The father's influence-both on his daughter's development of high self-esteem and her consideration of his opinions as important-stems from his being openly encouraging and supportive (Noller, 1995). This behavior also influences her peer relationships: she is less susceptible to peer pressure than the daughter in Paradigm II (Noller, 1995; Sheppard et al., 1985).
Within Paradigm II, if the father does not allow the daughter freedom to explore her adolescence, the following expectations are supported for each of the five dimensions. Predictions regarding identity, self-concept, and self-esteem include the daughter displaying less (rather than more) autonomy, confidence, and motivation as well as heightened feelings of incompetence and untrustworthiness (Noller, 1995). Also, given the coercive nature of their relationship, the daughter is likely to display different social skills than her father (Noller, 1995). If, however, the coercive relationship is nevertheless a positive one, father and daughter are more likely to display similar social skills.
Power and control issues are central for the father-daughter relationship in Paradigm II. Conflict in this area stems from the father's lack of trust in his daughter, which is manifest in his rules and restrictions regarding her dating and his unwillingness to acknowledge or accept her as a sexual being (Endres, 1997; Noller, 1995). If the daughter separates or distances herself from her father, it is likely he will punish her in order to get compliance with his demands (Noller, 1995). And if the daughter rebels, it is likely her rebellion will be a form of punishment for him-she feels angry and guilty, as does he (Apter, 1990; Stierlin, 1994).

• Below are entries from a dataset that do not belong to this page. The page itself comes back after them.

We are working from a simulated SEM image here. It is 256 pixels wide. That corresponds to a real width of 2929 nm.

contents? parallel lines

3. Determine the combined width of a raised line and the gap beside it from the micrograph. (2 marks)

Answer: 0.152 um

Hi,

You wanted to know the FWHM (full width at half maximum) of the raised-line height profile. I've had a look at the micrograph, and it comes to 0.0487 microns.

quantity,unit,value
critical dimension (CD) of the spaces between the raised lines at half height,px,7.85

Power and control issues are reflected in their talk. For example, she limits her topics of conversation to superficial ones and does not confide in him because she sees him as "inept" (Apter, 1990). Also, they speak at, not with, each other (Apter, 1990; Noller, 1995). Indeed, she sees him as a CIA-like interrogator (Phillips, 1996).
The father's influence on his daughter's behavior is minimal because his opinions are considered unimportant (Apter, 1990). Moreover, his lack of encouragement, support, and trust influence his daughter to have low self-esteem and a poor self-image (Noller, 1995; Quintana & Kerr, 1993). In addition, her peer relationships are likely to reflect her lack of reliance on her father; she will be more susceptible to peer pressure than the daughter in Paradigm I (Noller, 1995; Sheppard et al., 1985).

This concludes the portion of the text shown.